LSU entered Saturday's showdown with Georgia as a bit of a mystery. The Tigers were 4-0, but victories over TCU, UAB, Kent State and Auburn didn't exactly make the Tigers as battle-tested as the Bulldogs, who were facing their third top 10 team of the young season.
Instead of solving the mystery, LSU complicated things.
The Tigers' defense gave up 494 yards to the Bulldogs in the 44-41 loss, sending the defensive staff back to the drawing board this week against a Mississippi State team that's averaging 463.8 yards per game.
All is not lost in Baton Rouge though, because there are positives to take away from the loss that give LSU hope for the future.
As long as the Tigers don't let the Bulldogs beat them twice, and take care of Mississippi State like they should, they can still win the West. With only one loss, they still control their destiny in the SEC West.
The silver lining from the loss to Georgia is that it's clear the Tigers' offense is incredibly dangerous, and quarterback Zach Mettenberger's hot start to the season wasn't a product of weak competition.
Despite 86 yards and a touchdown from Jeremy Hill, LSU's running game was shut down Saturday. The Tigers managed just 2.1 yards per carry, and couldn't get anything going on the ground in the first half. Mettenberger picked up the slack, throwing for 372 yards and three touchdowns.
Sure, he exploited blown coverages at times, but made several NFL-caliber throws downfield into tight windows. On the 39-yard touchdown pass to Jarvis Landry in the third quarter, he stood tall in the pocket and fired a dart over safety Josh Harvey-Clemons and in front of Tray Matthews, hitting Landry in stride.
It was just one of several examples of Mettenberger threading needles. On a critical 3rd-and-22 midway through the fourth, he hit Odell Beckham in coverage for the first down and then dropped two passes in a bucket later on in the drive, which ultimately led to a touchdown.
LSU was forced into a shootout, and the passing game responded. That's important, because Hill and the running game won't stay down forever.
The Tigers' offensive performance against the Bulldogs bodes well for the future.
They have a treacherous schedule down the stretch that features games versus Florida and Texas A&M at home, and Ole Miss and Alabama on the road. Tough? Sure. Impossible to navigate? Hardly.

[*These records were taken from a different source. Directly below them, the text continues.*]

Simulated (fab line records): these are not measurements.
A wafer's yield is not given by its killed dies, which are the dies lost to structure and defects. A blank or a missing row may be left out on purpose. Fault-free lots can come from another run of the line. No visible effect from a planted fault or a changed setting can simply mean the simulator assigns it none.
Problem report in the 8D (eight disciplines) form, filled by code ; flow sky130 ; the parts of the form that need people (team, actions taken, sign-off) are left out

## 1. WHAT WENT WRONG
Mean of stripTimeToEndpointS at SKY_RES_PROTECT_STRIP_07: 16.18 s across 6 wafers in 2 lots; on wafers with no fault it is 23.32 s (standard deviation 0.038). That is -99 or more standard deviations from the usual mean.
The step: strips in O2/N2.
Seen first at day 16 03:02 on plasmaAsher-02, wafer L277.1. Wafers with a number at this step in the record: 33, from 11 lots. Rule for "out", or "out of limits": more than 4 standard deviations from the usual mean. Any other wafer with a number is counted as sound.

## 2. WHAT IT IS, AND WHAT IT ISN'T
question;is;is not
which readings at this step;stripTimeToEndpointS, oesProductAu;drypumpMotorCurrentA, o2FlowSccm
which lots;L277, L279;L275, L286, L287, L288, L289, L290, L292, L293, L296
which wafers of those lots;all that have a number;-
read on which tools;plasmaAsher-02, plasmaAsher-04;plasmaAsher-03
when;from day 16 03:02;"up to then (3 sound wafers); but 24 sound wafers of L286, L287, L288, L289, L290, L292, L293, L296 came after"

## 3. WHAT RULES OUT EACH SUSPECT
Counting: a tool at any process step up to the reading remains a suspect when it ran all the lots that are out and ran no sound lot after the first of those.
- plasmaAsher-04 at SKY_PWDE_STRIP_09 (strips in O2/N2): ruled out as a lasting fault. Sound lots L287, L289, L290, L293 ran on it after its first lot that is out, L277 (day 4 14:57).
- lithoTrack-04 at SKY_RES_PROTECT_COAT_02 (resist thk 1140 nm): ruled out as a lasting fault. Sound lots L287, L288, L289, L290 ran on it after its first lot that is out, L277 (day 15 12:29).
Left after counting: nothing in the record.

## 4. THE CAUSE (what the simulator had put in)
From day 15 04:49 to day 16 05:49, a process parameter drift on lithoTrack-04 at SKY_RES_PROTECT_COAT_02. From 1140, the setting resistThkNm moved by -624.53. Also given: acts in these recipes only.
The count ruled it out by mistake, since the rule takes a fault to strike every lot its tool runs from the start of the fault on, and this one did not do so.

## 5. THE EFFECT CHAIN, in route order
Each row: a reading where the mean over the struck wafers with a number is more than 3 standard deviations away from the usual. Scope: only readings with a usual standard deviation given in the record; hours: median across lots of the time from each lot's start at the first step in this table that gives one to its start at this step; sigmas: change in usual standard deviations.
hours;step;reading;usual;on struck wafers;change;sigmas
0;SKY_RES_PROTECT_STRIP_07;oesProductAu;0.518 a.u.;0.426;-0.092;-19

What do we know about those teams?
Alabama played very well against Ole Miss' dynamic offense, but its secondary has been hit-or-miss this year. It got smoked by Texas A&M's Johnny Manziel and Mike Evans in a 49-42 win over the Aggies, and Colorado State's Garrett Grayson threw for 228 yards in a loss the next week at Bryant-Denny. At best, Saturday's performance was a step in the right direction, not confirmation that the problem is fixed.
There's plenty of time between now and Nov. 9 when the teams meet in Tuscaloosa for both teams to improve, but Mettenberger versus the Alabama secondary is going to be one of the bigger storylines in that game. Remember Mettenberger's coming-out party versus Alabama last year, when he threw for 298 yards?
That was against a better Alabama defense and an LSU offense that severely lacked an identity.
This is also an Alabama offensive line that's been Jekyll and Hyde opening holes for running backs, which could mean good things for defensive tackles Ego Ferguson and Anthony Johnson.
Texas A&M can't stop anybody, Ole Miss is still a work in progress and Florida will trot out Tyler Murphy in Death Valley for his third career start.
All of the critical teams remaining on LSU's schedule have major flaws. There's no reason to count LSU out of any of those games, and thus, no reason to count them out of the West.
Don't be surprised if LSU at Alabama on Nov. 9 is the de facto SEC West championship game, just as it has been the last two seasons.